The biggest reason Celadon's earnings per share at Sept. 30 fell to 11 cents, from 30 cents a year earlier, "is
directly related to not having enough customer freight to put on our trucks," Russell told analysts.
Investment firm Stifel Nicolaus & Co. notes that rising energy prices, slowing manufacturing growth and subprime mortgage
lending problems that have slowed consumer spending and brought tighter credit standards are to blame for the trucking industry
slump.
"The short-term outlook remains bleak for trucking," said the investment firm, which sees the industry bottoming
out during the first half of 2008.
On the bright side, the recent cut in the federal funds rate "should begin to gain traction and the trucking stocks
should begin, at least in theory, to move notably higher."

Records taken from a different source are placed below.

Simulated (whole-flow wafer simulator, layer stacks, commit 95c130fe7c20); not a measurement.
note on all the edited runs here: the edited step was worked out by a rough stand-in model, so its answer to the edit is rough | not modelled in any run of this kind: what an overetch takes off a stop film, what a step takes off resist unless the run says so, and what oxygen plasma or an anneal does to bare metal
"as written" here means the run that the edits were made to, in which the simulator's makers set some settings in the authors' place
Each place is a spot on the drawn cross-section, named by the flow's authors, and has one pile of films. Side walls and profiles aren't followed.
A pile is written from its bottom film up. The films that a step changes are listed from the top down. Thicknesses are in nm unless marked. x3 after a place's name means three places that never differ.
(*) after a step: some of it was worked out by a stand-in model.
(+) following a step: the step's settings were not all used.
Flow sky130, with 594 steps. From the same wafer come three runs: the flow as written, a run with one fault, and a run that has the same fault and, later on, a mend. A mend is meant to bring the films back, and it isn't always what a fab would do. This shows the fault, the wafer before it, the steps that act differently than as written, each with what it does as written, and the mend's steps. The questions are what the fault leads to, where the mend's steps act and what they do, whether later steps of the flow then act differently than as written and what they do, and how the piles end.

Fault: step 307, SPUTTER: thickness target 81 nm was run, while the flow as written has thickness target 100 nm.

Often, transport stocks are on the front end of any pickup or slowdown, said George Farra, of Indianapolis investment firm
Woodley Farra Manion Portfolio Management. The transport sector's being down "is probably reflecting investors'
belief that we've seen a peak in activity, for now" in the economy, Farra said.
Low-margin freight
While Celadon's revenue for the quarter ended Sept. 30 climbed to $133.8 million from $127.7 million a year ago, profit
dropped to $2.5 million from $7.1 million.
Revenue is higher, but margins have tanked. With less business from existing customers, Celadon has been taking on a "substantial
increase" in low-margin broker freight for logistics companies, such as Minnesota-based C.H. Robinson. Celadon collects
as much as 40 cents a mile less from this freight.
A nearly 4-percent decline in the use of its trucks drove earnings per share down 4 cents, the company said. As Celadon's
trucks ran farther to find more loads, they also ran into more "dead-heading," or operating without cargo.
Celadon can't assess fuel surcharges on empty trailers, so it incurred higher fuel costs. Higher taxes and a rise in
the value of the Canadian dollar also shaved earnings for the quarter.
One of Russell's directives to Hines is to wrest additional business from the company's existing customers. The elite
group includes such customers as Campbell's Soup, Phillip Morris and Wal-Mart. Hines, he said, has spent the last three
months visiting customers and key prospects nationwide and in Canada and Mexico.
"Over the past few years, if one excluded the customers brought on through acquisitions, it is evident we have not successfully
grown our customer base in a meaningful way," Russell told analysts.
But "we believe the amount of additional freight required to bring our operating ratio back to last year's level,
or better, is achievable."
Russell also has his eyes on growing market share. The company is a giant among carriers that run between the United States
and its neighbors, but it's not huge domestically. Running just 2,700 of the 1.2 million over-the-road trucks in the United
States means "we're a pimple on this enormous body."
Celadon remains in the hunt to buy other trucking companies–a selection likely to grow as smaller carriers groan under financial
distress. Russell noted that one of the company's acquisitions brought Campbell's into its customer base.
Among recent acquisitions were Tennessee-based Digby Truck Lines and the truckload business of Indianapolis-based Air Road
Express.
Acquisitions have not come without a downside, according to Morgan Keegan & Co. analyst Chaz G. Jones.
"We believe [Celadon's] aggressive fleet growth, both organic and via acquisitions, over the last 18 months has
presented additional challenges in sourcing quality freight in a truckload market currently plagued by excess supply and inadequate
demand," Jones wrote in a recent report.
He noted that Celadon announced a 2-million-share buyback two months ago that the carrier said could boost its stock value
and could be used as currency for future acquisitions. Earlier this month, Celadon announced another 2-million-share buyback.
Still, said Jones, the company likely "will struggle to regain material earnings momentum until freight demand turns
more positive."
Russell, for one, thinks the company is better positioned to withstand a downturn than it was in 2003, when Celadon's
stock was trading at half of its now-languishing price. Since then, Celadon has improved its systems, technology and footprint.
This year, it was named best fleet in America by Fleet Owner magazine.
"We're a much better company than we were then," Russell said.